The contrast has been most marked in Thailand, where wealthy tourist resorts brush up against shanty fishing villages, but all around the Indian Ocean there have been reports of efforts to rescue foreigners leaving locals feeling passed by – or insulted by the meagre aid that has trickled to them since Sunday.
Yorkshire tourist Robert Eunson, 52, said that regardless of nationality, “the greatest need should be given the greatest care”.
But he said there was an element of self interest in Thai authorities’ rush to help foreigners.
“Tourism is so important to them so it’s a hierarchy,” he said. “They’re trying to help their guests first, but that is the nature of Thai people – they will put someone else first.”
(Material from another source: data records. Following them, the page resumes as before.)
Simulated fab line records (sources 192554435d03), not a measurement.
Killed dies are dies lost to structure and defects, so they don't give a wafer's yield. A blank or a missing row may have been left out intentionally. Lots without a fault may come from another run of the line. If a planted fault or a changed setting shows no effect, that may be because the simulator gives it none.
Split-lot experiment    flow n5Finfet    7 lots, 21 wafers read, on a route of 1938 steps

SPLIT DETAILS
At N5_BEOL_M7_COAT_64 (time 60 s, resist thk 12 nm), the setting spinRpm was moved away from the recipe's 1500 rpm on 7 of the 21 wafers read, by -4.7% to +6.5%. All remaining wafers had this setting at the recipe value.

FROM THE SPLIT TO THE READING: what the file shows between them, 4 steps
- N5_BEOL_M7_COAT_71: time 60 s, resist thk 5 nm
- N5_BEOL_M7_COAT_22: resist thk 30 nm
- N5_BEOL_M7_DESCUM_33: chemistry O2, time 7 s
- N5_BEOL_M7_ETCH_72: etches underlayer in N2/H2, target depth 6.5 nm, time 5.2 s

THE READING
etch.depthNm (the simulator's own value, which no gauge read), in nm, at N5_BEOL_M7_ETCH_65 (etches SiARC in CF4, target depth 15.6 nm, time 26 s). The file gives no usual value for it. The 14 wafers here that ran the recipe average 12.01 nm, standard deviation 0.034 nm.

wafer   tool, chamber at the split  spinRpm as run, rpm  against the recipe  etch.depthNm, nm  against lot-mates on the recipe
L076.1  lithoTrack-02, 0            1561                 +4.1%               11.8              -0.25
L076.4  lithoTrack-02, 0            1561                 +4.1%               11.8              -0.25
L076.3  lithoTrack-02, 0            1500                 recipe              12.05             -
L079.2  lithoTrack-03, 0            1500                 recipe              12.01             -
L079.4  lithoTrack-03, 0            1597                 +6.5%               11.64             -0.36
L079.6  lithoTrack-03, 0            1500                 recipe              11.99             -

Shortly after the water subsided from exclusive resorts and palm-fringed beaches of southern Thailand, authorities began setting up makeshift embassies, providing free phones and food to tourists. Hotels and an international school that survived relatively unscathed threw open their doors to shellshocked tourists and foreign governments laid on evacuation flights.
But Wimol Thongthae said that in Ban Nam Khem, there was no help at all on the first day.
“More than 2,000, or half of villagers in Nam Khem, have disappeared,” he said.
Eight out of 15 in his family are still missing – including his three-year-old daughter.
“I’m living without hope and have not received any assistance,” he said.
In Sri Lanka, some locals complained that helicopters that could have spread relief to devastated villages instead were used to rescue high profile survivors.
One early flight evacuated former German Chancellor Helmut Kohl and his entourage, who were holidaying in southern Sri Lanka.
In India, survivors complained of feeling insulted by piles of second hand clothes dumped at roadsides for them.
At a makeshift relief camp for women inside a marriage hall in Nagappattinam, the southern coastal city hardest hit by the weekend’s tsunamis, the complaints are loud.
Refugees grumbled over what they view as the condescending attitude of relief workers. More than 4,000 residents died there from India’s toll of over 7,300.
“We have been insulted so much that we don’t want any aid from anybody,” said 35-year-old Lakshimi, who goes by only one name. “We are prepared to die. They bring food for a few hundred people to a place where thousands of people are sheltered. They bring too few clothes, too little milk, which results in a melee. We have never looked for alms from anybody, now we have been reduced to beggars.”
In northern Sumatra island, which took the brunt of Sunday’s giant magnitude-9.0 quake and tsunami wave, there were virtually no tourists and relief efforts concentrated on entire towns and villages that were all but levelled by the disaster.
In Ban Nam Khem, fishing boats have been dumped by the waves in the middle of town, a quarter mile from the beach. They are still there and the stench of dead bodies rotting inside is overpowering.
“The government gave more importance to Khao Lak and other tourist areas … because this area is full of poor people,” said provincial Senator. Wongphan Natakuathung.
Deputy Agriculture Minister Newin Chidchob, who is in charge of the rescue effort at Ban Nam Khem, insisted the government had not ignored their plight.
“We do not abandon them. Everybody has tried their best,” he said Friday as authorities pumped water out of streets. “If it is not fast enough in the villagers’ eyes, it just could not be helped because the situation is so severe.”